As you pay for your chicken strips at Golden Bear Cafe, you take the receipt absentmindedly, heading to the condiment station to grab some ketchup. You glance at that placard on the wall, the one your eyes always seem to skip over — you know, that orange and green one that help you track how many meal points you should have left. You glance at the nearest date to today listed on the placard, then down to the meal point total, and …
As we head into the last few weeks of the fall semester, it is very likely that you’ve noticed one of two things:
1. You’re way, way under. You don’t have enough meal points left to last until dead week, much less through finals. You could always buy more meal points, but explaining that to your parents? That’s not something you want to deal with unless you absolutely have to. So unless you steal someone else’s Cal-1 Card, you’re basically doomed to starve as far as you are concerned.
2. You’re way, way over. Your meal points could feed a family of four for the rest of semester at the rate you’ve been spending them. All of those dinners out, those times you slept through breakfast, those days you ate Easy Mac in your dorm room five minutes before class — they added up, and it is now your responsibility to make sure hundreds of prepaid dollars don’t go down the drain.
It’s an end-of-semester situation plenty of us have dealt with: the meal point juggle. There’s no use worrying about what you should or should not have done — instead, think about what you can do now. Sure, you can just buy more meal points or forget about those extra points, but both those scenarios involve wasting large sums of money, which is just poor economic sense. Regardless which side of the spectrum you’re on, there are plenty of creative solutions that can aid your in your quest for meal point management. And really, there is nothing more we would love than to give you a hand.
If you don’t have enough meal points:
Yeah, you definitely have the more difficult situation here. But if you realize your predicament early enough and are resourceful with what you have left, you can make a few meal points go a long way.
1. Learn when the cafes are your friends and when they’re evil.
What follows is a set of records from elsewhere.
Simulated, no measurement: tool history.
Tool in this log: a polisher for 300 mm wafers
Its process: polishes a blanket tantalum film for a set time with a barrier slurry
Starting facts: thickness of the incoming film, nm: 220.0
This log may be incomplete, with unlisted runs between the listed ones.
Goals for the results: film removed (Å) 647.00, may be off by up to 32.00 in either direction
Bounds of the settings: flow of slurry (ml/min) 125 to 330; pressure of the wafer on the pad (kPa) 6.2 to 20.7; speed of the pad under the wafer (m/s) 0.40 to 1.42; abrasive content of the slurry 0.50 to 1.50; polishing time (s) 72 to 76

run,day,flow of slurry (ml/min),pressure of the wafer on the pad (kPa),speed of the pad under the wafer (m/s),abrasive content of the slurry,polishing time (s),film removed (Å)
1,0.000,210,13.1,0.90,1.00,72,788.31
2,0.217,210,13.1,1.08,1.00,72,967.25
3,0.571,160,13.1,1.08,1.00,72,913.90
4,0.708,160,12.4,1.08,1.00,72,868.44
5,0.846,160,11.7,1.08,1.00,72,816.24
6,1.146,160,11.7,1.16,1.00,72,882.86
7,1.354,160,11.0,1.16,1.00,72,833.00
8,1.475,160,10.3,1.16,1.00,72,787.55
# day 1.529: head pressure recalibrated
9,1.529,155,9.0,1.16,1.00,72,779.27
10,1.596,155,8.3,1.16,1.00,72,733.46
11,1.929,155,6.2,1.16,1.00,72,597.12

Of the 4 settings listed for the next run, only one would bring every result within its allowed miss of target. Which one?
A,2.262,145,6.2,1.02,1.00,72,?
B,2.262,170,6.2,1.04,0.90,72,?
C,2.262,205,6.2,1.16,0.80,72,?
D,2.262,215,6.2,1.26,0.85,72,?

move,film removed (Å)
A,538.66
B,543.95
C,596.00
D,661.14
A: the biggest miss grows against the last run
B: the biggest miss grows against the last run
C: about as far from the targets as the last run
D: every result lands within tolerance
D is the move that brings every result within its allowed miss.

We know this feels cruel to you, but for the next few weeks, you are going to have to bid farewell to those tri-tip plates from Pat Brown’s, Ramona’s paninis and chips and, yes, your beloved chicken strips and fries from GBC. We are really sorry, but it is for your own good. In almost every situation, a meal you buy from any of these places costs more than an all-you-can-eat dining commons swipe. Ditch the on-campus dining locations — chances are that the seven or eight points you spend for lunch or dinner at Cafe 3 are way less than you would have spent at Qualcomm. You’re also going to need to say goodbye to your morning Peet’s from The Den. Coffee and other non-necessities become a huge money suck faster than you realize. But places like The Den and Cub Market are not completely off limits — Luna bars, pastries, and other a la carte breakfast substitutes are a better choice than Crossroads waffles when it comes to price. If you don’t mind cutting down on the size of your breakfast, you’ll be a lot better off just snacking on a granola bar in the morning instead of paying for a dining hall swipe.
2. Trade for other people’s meal points — but you don’t have to trade money.
Maybe your roommate has a ton of meal points but needs help with Math 1A. Maybe you have a secret talent for songwriting or have a car. When you don’t have meal points, use your talents and resources as leverage. Offer to drive someone to the BART station if he or she swipes you in for dinner. Paint your friend’s nails for her, but only if she covers lunch afterward. Let your floormates borrow your super nice speakers, but make them pay you back with Late Night. There are tons of ways you can get people to fork over some of their meal points for you — you just have to get creative.
3. Fulfill your secret lifelong dream of becoming a food ninja.
We know you are not supposed to take food out of the dining halls, but desperate times call for desperate measures. You are at the point where it is OK to sneak a PB&J sandwich into your backpack for later or bring your reusable takeout container in at lunch to fill for that evening’s dinner. The key is not getting caught — we’ve all seen that one person glaring at the Cal Dining staff as they begrudgingly empty their backpack of all the apples they attempted to take. Be discreet, and you could, quite literally, get yourself two meals for the price of one. Just pretend like you are back home eating leftovers. Plus, this is an exercise in stealth, so you are basically being a secret agent.
If you have too many meal points:
Think of this as less of a problem and more as a fun puzzle — the most fun, delicious puzzle ever.
Did you know that The Den sells travel coffee mugs? Or that Bear Market sells paper plates and chapstick? Or that you can use your meal points to buy a yoga mat from the RSF Pro Shop? The next time you need to do a Walgreens run or replace your dishware, try Cal Dining first. The cafes adjacent to the dining halls — depending on which ones you check — often have tons of things you would never think to get there. Stock up on sundries, buy your friends back home mugs and use up your meal points like your life depends on it.
2. Go grocery shopping at Bear Market. No, seriously. Go grocery shopping.
Do it for you, for friends or for whomever. Bear Market is your new best friend — or you can check out Cub Market by Foothill, if that is closer to you. Your friend in an apartment needs some snacks? He should hit you up. You know you are going to end up buying a ton of apple cider for New Year’s Eve in a few weeks? Might as well just get it now and bring it home. If you are driving home for the holidays or know you might have some extra room in your suitcase, check with your parents to see if there’s anything they need. It’s worth your time and money to think ahead right now. Just don’t head to Bear Market or Cub Market too late in the semester. Merchandise starts to disappear during dead week, and by the time finals rolls around, it can be really difficult to find what you need.
3. Literally buy popularity for the month.
Meal points can’t buy friendship, but they can buy Ben and Jerry’s, and in the end, that is basically the same thing. You can afford to be generous right now, so use that to your advantage. Treat your roommate to a Ben and Jerry’s run. Offer to go on Bear Market runs for people in your student organizations. Take your entire floor to Late Night. Find someone with the not-enough-meal-points problem to be your new tutor or study buddy. You’re about to become everyone’s best friend, so bask in the power you now possess.